Several EEB graduate students have been sharing their knowledge of urban pollination with the Detroit and Ann Arbor communities.
Over the past couple of months, their educational outreach has involved a bee catching event with grade school and middle school children in northwest Detroit’s Brightmoor neighborhood as well as presenting talks to gardeners in Ann Arbor and in downtown Detroit.
“We meet with an after-school program for children in the neighborhood who work with a local gardening and farming program,” said Glaum. They sampled their gardens for bees and briefly captured them in see-through plastic bags to see and describe those species. They brought pinned specimens to show and gave a short talk about bee diversity.
“It was getting to be colder fall weather and only male bees were active. Once the students learned males don't have stingers, they were instantly way more hands-on, running into the fields to try their hand at bee catching.”
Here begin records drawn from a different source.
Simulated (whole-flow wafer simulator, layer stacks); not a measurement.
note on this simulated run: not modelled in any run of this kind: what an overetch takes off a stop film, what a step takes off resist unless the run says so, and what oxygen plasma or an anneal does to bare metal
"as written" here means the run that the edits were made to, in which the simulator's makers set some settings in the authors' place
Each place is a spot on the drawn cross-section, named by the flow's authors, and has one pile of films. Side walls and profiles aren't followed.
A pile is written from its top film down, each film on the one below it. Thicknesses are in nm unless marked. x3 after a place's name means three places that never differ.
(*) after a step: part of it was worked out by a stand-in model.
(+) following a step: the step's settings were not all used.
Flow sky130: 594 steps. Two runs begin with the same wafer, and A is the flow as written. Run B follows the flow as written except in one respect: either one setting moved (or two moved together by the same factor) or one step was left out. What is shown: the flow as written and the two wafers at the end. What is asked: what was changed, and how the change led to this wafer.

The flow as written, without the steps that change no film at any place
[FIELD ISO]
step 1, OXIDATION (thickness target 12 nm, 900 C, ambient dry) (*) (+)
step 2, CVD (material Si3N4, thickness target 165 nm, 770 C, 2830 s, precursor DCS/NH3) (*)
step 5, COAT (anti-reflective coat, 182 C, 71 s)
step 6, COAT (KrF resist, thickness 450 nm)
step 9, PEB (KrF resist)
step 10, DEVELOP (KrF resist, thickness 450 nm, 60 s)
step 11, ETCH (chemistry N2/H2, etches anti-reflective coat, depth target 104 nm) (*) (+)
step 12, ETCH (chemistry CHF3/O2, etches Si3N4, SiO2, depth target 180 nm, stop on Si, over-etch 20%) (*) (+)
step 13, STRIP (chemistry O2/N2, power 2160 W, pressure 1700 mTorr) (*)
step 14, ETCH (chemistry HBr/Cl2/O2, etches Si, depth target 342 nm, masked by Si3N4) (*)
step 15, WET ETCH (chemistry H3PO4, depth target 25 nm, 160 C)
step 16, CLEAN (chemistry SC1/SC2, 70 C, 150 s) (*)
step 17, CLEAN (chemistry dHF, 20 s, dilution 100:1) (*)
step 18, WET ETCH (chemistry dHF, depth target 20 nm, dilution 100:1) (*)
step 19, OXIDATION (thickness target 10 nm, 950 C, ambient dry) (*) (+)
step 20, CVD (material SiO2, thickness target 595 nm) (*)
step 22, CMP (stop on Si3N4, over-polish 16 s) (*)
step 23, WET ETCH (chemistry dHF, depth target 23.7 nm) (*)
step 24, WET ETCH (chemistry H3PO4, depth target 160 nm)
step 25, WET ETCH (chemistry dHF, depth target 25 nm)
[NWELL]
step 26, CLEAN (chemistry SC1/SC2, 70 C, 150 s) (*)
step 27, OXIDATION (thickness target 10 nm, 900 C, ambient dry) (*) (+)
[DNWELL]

During one weekend in December, the U-M students gave two talks for gardeners, community members and organization leaders they've worked with over the last two summers. The talks were at the Dana Building, Ann Arbor, and at the U-M Detroit Center.
“We detailed some of the background of our research, the reason for its importance, and why we think urban agriculture is so important to wild bee communities,” Glaum described. They briefly outlined some of their preliminary research results and offered advice for developing pollinator-friendly gardens.
“I'm happy to be able to share our findings with the farmers and gardeners that made our study possible,” Glaum said. “These are active community members who care about the future of their communities and it's nice to contribute even in a small way.”
“I've been really gratified to see how easy it is to use pollinators as an ‘in’ to engage with the public on issues of ecological sustainability in urban areas,” said Fitch. “It's been great to see how observant and curious people are about what is happening in their garden and yard, and to be able to provide some insight into what the patterns they observe might mean. The informal interaction with participants after the formal presentation is certainly the big highlight for me.”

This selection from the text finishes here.